PENUMBRA WORKSPACE PROGRAM | NYC | 2020


Adama Delphine Fawundu

Adama Delphine Fawundu uses photography to explore the spiritual, cultural, and ideological pre-colonial ways of being. Her most recent installation, The Sacred Star of Isis and Other Stories created an environment manifesting conversations between African deities and the diaspora. At the Penumbra Foundation, Fawundu will produce a project I Am Nomoli Am I consisting of large-scale self-portraits for her next solo exhibition. Fawundu’s extensive ongoing research into African Diasporic cultures and in particular beauty, masks, identity and adornment, among other themes, excited the jury and we look forward to seeing what Fawundu produces.

–Odette England (Artist & Educator, Member of the 2020 Jury).


Image © Adama Delphine Fawundu. Courtesy of the artist.

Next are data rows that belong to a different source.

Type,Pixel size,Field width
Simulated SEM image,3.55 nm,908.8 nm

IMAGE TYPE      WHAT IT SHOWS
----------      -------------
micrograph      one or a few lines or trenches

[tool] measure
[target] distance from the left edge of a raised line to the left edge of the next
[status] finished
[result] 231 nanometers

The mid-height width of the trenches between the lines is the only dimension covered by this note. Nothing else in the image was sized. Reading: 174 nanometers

[… ] My obsession stems from an inner desire to trace layers of complex and distorted histories, and uncover personal and universal cultural patterns that are present within myself, the African Diaspora, and the larger human experience. Although, it is impossible to make perfect sense out of the pure pre-colonial identities living within my psyche, I persist on this never ending journey using myself as the main character in most of my works. [ …]
— Adama Delphine Fawundu

Adama Delphine Fawundu is photographer and visual artist born in Brooklyn, NY to parents from Sierra Leone and Equatorial Guinea, West Africa. With over fifteen years experience working as a photographer, Fawundu enhanced her studio practice and completed her MFA in Visual Arts from Columbia University in 2018. In recognition of her artistic practice, Ms. Fawundu received the Rema Hort Mann Emerging Artist Award, was named one of OkayAfrica’s 100 Women making an impact on Africa and its Diaspora and included in the Royal Photographic Society’s (UK) Hundred Heroines, in 2018. Ms. Fawundu’s other awards include, New York Foundation of the Arts Photography Fellow, Brooklyn Art Council Grant, Open Society Foundation Community Fellow, the Brooklyn Historical Society Community Initiative Grant, BRIC Workspace Artist-in-Residence. Ms. Fawundu has exhibited internationally, with solo shows in 2019 at the African American Museum in Philadelphia and Crush Curatorial gallery in Chelsea, NYC. Ms. Fawundu’s works can be found in the private and public collections such as the Brooklyn Museum of Art, The Brooklyn Historical Society, The Norton Museum of Art, Corridor Art Gallery, The David C. Driskell Center at the University of Maryland and The Museum of Contemporary Art at the University of São Paulo, Brazil.